Shawn Mendes is the kind of pop star that not even poptimists care about, which is to say there’s nothing even remotely cool about him. He’s a pretty face tethered to an acoustic guitar, singing boring and occasionally satisfying pop-rock songs to young kids, but not the ones whose tastes people like to fetishize. He’s probably the closest thing we have to John Mayer, but has managed to catch zero run off from millennial nostalgic appreciation of Mayer, who was at least cool enough to be friends with Dave Chappelle.
None of that is doing anyone a disservice exactly. Shawn Mendes doesn’t need critics, and divorced from his obvious appeal as a heartthrob, he has so far been the sort of artist best enjoyed in passing. Yesterday he released two new singles—the first from his forthcoming third album—one of which, “In My Blood,” is an explicit Kings of Leon homage that offers nothing more than what you could get from the actual Kings of Leon songs that came out a decade ago (Jesus…), if that’s something you need in your life.

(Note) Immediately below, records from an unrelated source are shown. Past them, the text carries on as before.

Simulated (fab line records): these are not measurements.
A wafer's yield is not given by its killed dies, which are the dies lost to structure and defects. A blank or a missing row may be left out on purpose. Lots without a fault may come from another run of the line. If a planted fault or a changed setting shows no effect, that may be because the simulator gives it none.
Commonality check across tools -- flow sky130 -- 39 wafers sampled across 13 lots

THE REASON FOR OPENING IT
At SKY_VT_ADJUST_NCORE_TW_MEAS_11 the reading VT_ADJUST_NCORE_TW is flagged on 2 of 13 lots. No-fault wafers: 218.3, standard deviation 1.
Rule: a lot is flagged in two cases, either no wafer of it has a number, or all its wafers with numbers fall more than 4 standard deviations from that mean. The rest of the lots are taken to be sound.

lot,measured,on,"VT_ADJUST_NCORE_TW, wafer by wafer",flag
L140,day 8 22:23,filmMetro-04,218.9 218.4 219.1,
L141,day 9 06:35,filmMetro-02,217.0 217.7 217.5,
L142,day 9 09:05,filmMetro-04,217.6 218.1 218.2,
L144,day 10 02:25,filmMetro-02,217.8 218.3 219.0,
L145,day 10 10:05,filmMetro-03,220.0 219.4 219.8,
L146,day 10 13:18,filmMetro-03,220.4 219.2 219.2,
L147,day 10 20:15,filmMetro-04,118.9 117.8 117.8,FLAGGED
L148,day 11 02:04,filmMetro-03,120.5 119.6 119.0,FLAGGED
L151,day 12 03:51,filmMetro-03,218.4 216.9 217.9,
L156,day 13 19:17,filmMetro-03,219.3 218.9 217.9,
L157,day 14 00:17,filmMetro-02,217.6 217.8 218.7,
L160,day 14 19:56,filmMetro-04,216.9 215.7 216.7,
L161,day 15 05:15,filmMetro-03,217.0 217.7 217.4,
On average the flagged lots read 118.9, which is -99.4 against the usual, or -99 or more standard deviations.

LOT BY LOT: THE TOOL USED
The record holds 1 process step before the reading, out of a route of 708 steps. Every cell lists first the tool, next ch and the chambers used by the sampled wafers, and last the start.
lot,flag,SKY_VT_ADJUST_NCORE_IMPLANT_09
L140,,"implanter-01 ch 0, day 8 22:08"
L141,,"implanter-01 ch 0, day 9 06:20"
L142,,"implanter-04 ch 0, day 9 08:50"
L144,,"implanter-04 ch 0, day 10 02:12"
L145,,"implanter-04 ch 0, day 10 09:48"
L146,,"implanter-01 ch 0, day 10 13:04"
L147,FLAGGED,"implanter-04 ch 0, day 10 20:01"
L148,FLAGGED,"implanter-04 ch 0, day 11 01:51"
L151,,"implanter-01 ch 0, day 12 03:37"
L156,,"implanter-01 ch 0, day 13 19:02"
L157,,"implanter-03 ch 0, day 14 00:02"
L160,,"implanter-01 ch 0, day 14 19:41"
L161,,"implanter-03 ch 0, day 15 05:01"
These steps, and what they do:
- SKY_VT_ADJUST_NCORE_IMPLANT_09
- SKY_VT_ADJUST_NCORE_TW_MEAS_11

The other single, “Lost in Japan,” is something of a revelation. Mendes has found success within a pretty narrow aesthetic space—piano ballads, strummy acoustic stompers, arena rock—briefly nudging himself into more upbeat territory with “There’s Nothing Holdin’ Me Back,” his hit from last year that was dance-y in the same way as Ed Sheeran tapping out a beat on the body of his guitar. But “Lost in Japan” introduces Mendes into a generation of white boys doing funk: the quicksilver grooves of early Phoenix, acoustic guitar rakes plucked from Justin Timberlake’s “Señorita” or a whole host of Robin Thicke records, audible bass guitar recently revived by Charlie Puth, even a piano intro that feels like an homage to Calvin Harris’ “Slide.”
So if this move by Mendes was unexpected, it was also maybe obvious enough. Nonetheless, “Lost in Japan”—which Mendes wrote along with Teddy Geiger, Scott Harris, Nate Mercereau, and frequent Post Malone collaborator Louis Bell—is just notably well-made pop music. In an age where radio long ago flattened the sound of pop into an easily consumable granola bar, “Lost in Japan” is refreshingly spacious. The arrangement is generous and surprising, like in the counterintuitive synth wobble that accents the bass, or the shakers in the background that pave the way for the acoustic guitars that give the song a nice mix of textures.
Mendes sings the song gracefully. He sells romantic tension (“we could cut it with a knife,” he says) and horny desperation, and sounds natural reaching into his falsetto as the song nears its conclusion. I have no idea why he sings the lyric “I’m a couple hundred miles from Japan,” but we can worry about that part later.